Brittany Jacques: What motivated or inspired you to write The Giver and Gathering Blue, The Messenger, and Son? (Or for any of your books.)

Lois Lowry: All of my books… I have written, I think, 45… are inspired by my imagination in conjunction with events that I read about in the news or in books.  And also, they come from my own memories and dreams.

BJ: What made you decide to focus specifically on children’s literature? Have you ever thought about writing a book targeted towards an older audience?

LL: I was writing for an adult audience (and still do, occasionally) when a publisher of children’s books contacted me back in 1976 and asked me to write a book for a young audience.  I did so… that was my first book for kids, A Summer to Die… and was so impressed by the reaction of the readers that I became aware of what an important job it is, writing for kids, and I continued to do it.

BJ: What kind of insight or advice do you have pertaining to publishing (such as cover design, the process, etc.)?

LL: The publishing decisions, including cover design, are not made by the author but by the publisher.  Because I had worked as a photographer, they did ask me to do photographs for some of my own books, including The Giver and Number the Stars.  But generally the author is not consulted on things like that.

BJ: What advice would you give to any young aspiring authors?
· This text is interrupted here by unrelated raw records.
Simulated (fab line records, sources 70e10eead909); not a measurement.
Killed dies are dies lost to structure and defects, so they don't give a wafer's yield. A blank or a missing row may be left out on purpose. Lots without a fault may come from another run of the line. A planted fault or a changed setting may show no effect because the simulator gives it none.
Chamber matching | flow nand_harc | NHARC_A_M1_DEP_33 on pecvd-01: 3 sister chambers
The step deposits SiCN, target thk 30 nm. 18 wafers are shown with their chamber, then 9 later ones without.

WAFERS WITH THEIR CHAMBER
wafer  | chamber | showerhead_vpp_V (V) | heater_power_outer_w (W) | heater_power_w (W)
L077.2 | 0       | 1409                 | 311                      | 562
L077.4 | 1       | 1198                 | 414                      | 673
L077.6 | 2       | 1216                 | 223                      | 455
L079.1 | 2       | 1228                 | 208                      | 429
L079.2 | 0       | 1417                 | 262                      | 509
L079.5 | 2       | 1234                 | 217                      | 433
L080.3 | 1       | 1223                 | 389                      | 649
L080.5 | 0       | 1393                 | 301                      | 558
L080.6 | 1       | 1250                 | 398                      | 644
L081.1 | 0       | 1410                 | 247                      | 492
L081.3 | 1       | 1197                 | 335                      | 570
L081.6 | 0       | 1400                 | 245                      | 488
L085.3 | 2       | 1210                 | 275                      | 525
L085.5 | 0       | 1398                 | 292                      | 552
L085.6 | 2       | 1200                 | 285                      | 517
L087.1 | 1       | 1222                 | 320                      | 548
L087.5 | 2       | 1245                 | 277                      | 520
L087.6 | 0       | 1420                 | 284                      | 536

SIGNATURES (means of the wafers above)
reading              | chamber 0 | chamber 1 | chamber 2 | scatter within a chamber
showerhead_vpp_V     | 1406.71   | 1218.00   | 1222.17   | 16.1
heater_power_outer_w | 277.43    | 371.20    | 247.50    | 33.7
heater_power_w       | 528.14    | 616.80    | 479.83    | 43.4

LL: I always remind aspiring authors that most of the job consists of sitting all alone at a desk for hour after hour, day after day.  There is no glamour to it, no celebrity, and most often very little money.  They should love the process of putting words together, they should love the solitary nature of the job, and they should be prepared for a life of hard work, with many, many disappointments and at the same time a great deal of personal satisfaction.